Microsoft has revealed that this week’s Microsoft 365 worldwide outage was caused by an infrastructure power outage that led to traffic management servicing failovers in multiple regions.
Starting on Monday, June 20, at 11:00 PM UTC, customers began experiencing and reporting several issues while trying to access and use Microsoft 365 services.
According to Microsoft, problems encountered during the incident included delays and failures when accessing some Microsoft 365 services.
Customer reports also shared info on continuous re-login requests, emails not getting delivered after being stuck in queues, and the inability to access Exchange Online mailboxes despite trying all available connection methods.
The affected services included the Microsoft Teams communication platform, the Exchange Online hosted email platform, SharePoint Online, Universal Print, and the Graph API.
Microsoft’s response while investigating the root cause behind the outage also brought to light some issues related to how the company fails to share new incident-related info with customers.
Even though Microsoft told customers they could find out more about this incident from the admin center under EX394347 and MO394389, user reports suggest that those incident tickets were not showing up, effectively keeping the customers in the dark.
16-hour-long incident caused by power failure
More than 16 hours after the first signs of the outage were detected, on Tuesday, June 21, at 3:27 PM UTC, Microsoft said in an update to the MO394389 service alert sent to customers that the root cause was an infrastructure power loss.
“An infrastructure power outage necessitated failing over Microsoft 365 traffic management servicing users primarily in Western Europe,” the company explained.
“This action failed to properly complete, leading to functional delays and access failures for several Microsoft 365 services.”
The outage was most severe for customers in Western Europe. Still, the impact extended to “a small percentage” users throughout EMEA (Europe, the Middle East, and Africa), North America, and the Asia-Pacific regions.
Redmond also refuted reports that a separate outage affecting the company’s Outlook on the web service was also linked to this incident.
“We’ve confirmed from our updated service monitoring that all services remain healthy following the targeted restarts,” Microsoft added.

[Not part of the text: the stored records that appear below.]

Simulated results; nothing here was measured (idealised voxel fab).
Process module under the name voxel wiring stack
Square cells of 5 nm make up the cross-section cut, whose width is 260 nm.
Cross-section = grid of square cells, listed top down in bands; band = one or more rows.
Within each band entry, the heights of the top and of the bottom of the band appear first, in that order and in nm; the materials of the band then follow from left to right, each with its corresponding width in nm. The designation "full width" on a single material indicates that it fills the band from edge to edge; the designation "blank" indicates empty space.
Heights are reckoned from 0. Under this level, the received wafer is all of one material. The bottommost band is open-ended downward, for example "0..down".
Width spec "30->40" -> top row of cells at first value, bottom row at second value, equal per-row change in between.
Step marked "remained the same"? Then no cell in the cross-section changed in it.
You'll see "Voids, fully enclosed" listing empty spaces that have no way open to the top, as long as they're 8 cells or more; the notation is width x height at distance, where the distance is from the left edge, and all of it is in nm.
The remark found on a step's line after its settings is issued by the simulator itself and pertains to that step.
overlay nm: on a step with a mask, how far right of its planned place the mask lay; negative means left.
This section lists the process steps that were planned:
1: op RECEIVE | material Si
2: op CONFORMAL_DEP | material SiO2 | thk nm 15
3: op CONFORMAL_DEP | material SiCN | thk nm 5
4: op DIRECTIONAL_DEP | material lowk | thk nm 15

“Additionally, we completed our investigation into the potential remaining impact to Outlook on the web and confirmed that this is a known issue
which is unrelated to this event.”
On Tuesday, Cloudflare was also hit by a massive outage that affected over a dozen data centers and hundreds of major online platforms and services.
Cloudflare revealed that the incident was caused by a configuration error while implementing a change that would have otherwise increased its network’s resilience.